Stocks fall leading up to tomorrow’s non-farm payrolls report. The S&P500 fell 0.1% to 2,099 while the Dow Jones lost 0.02% to 17,863. Equities have traded slightly downwards over the past two days as investors begin to expect that the Fed will raise interest rates in December, and are cautiously positioning themselves ahead of important data tomorrow. In the UK the Bank of England came across as unusually dovish and left interest rates unchanged. The BoE along with the Fed who are on course to raise interest rates in the near future. The BoE went so far as to say that a rate rise won’t be necessary to control inflation until the spring of 2017. This announcement out of the UK sent down yields and the British pound The pound fell 1.1% against the dollar to $1.5214 and 1.3% against the euro. The announcement puts the initial rate rise out of the time frame for the first quarter of 2016. This continues the trend of monetary policy divergence that has come back into play over the past month. In general the dollar rose 0.1% today against peers with the dollar index closing at 98.01. The euro finished at $1.0975. The US two year yield was flat on the day at 0.84% and the ten year yield rose to 2.25% as spreads between comparable German bunds widen to notable highs.

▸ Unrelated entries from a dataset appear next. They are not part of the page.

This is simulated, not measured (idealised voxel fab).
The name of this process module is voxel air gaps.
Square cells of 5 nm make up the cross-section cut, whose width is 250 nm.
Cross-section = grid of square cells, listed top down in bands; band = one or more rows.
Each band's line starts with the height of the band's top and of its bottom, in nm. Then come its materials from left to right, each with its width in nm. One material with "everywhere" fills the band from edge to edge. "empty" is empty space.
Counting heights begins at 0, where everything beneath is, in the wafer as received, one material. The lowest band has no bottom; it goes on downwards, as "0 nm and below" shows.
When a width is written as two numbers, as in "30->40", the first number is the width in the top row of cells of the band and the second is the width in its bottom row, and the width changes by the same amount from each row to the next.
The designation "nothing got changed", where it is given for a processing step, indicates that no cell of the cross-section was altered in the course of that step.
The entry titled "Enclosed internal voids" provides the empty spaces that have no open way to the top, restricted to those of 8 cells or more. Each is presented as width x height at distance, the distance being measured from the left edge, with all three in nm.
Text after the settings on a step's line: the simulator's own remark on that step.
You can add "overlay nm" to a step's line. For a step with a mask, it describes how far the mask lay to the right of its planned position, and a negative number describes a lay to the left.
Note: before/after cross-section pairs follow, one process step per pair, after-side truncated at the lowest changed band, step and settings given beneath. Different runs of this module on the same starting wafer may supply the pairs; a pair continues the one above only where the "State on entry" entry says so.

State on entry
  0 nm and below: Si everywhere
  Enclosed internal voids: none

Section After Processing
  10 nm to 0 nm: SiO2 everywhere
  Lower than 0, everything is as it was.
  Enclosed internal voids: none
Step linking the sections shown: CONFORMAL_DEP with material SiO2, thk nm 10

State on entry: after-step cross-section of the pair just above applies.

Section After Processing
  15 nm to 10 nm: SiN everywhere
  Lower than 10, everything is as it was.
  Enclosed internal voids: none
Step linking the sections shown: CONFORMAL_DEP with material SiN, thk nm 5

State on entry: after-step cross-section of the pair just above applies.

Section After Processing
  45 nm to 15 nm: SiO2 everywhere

Spreads between German and US bonds are increasing to the widest levels since 2006. The yield between the two year US Treasury and German counterpart is now as large as 117 basis points with the two year yield touching as high as 0.85% today. As the Federal Reserve comes closer to raising interest rates in December this is an upward pressure on US short term yields. In contrast in Europe expected monetary easing out from the ECB will put downward pressure on European yields. This story is also reflected in currency markets where the euro has fallen from $1.15 to $1.09 over the past month when the two year spread was only 80 basis points.
Up until today the Bank of England had been communicating forward guidance very similar to the Fed, expecting to raise interest rates in the near future with the expectation that interest rates would rise. This expectation had supported the pound year to date against the US dollar. However today the Bank of England revised its inflation outlook and now that inflation will not reach its target until 2017. This revised outlook sent the pound down more than 1% against the US dollar. The emerging market slowdown and the expectation that international growth rates will slow over the next year are the two main factors that the BoE expects to weigh on inflation. Low interest rates will continue to promote household and corporate spending which will hopefully bring inflation to the 2% target a little later than expected. The BoE said that it will not start to unwind its balance sheet until the benchmark rate had been raised to 2%.
The municipal bond market has proved resilient this year in spite of broader fixed income weakness. According to Barclays munis have returned 2% this year so far, on top of a 9% total return in 2014. By comparison Treasuries have returned around 1% and investment grade bonds are roughly flat. So far year to date muni mutual funds have experienced $2bn in inflows. Typically municipal debt performs well relative to other sectors in rising rate environments as the finances of states and cities tend to improve along with the general US economy.
One threat to the muni bond index performance is Puerto Rico, which is facing a $72bn dollar debt burden and a small likelihood of paying it back entirely. Prepa (Puerto Rico Electric Power Authority) today reached a deal with creditors to restructure its $8.2bn debt pile. Creditors accepted an effective 15% haircut and have the option exchange existing bonds for new bonds that carry an investment grade rating. The two options are to swap bonds for new bonds that pay 4-4.75% interest with no principal for five years. Another option is to exchange for bonds that accrue interest of 4.5-5.5% but do not make payments for five years. The White House has proposed that Puerto Rico receive access to bankruptcy courts and a financial control board to help restore fiscal stability.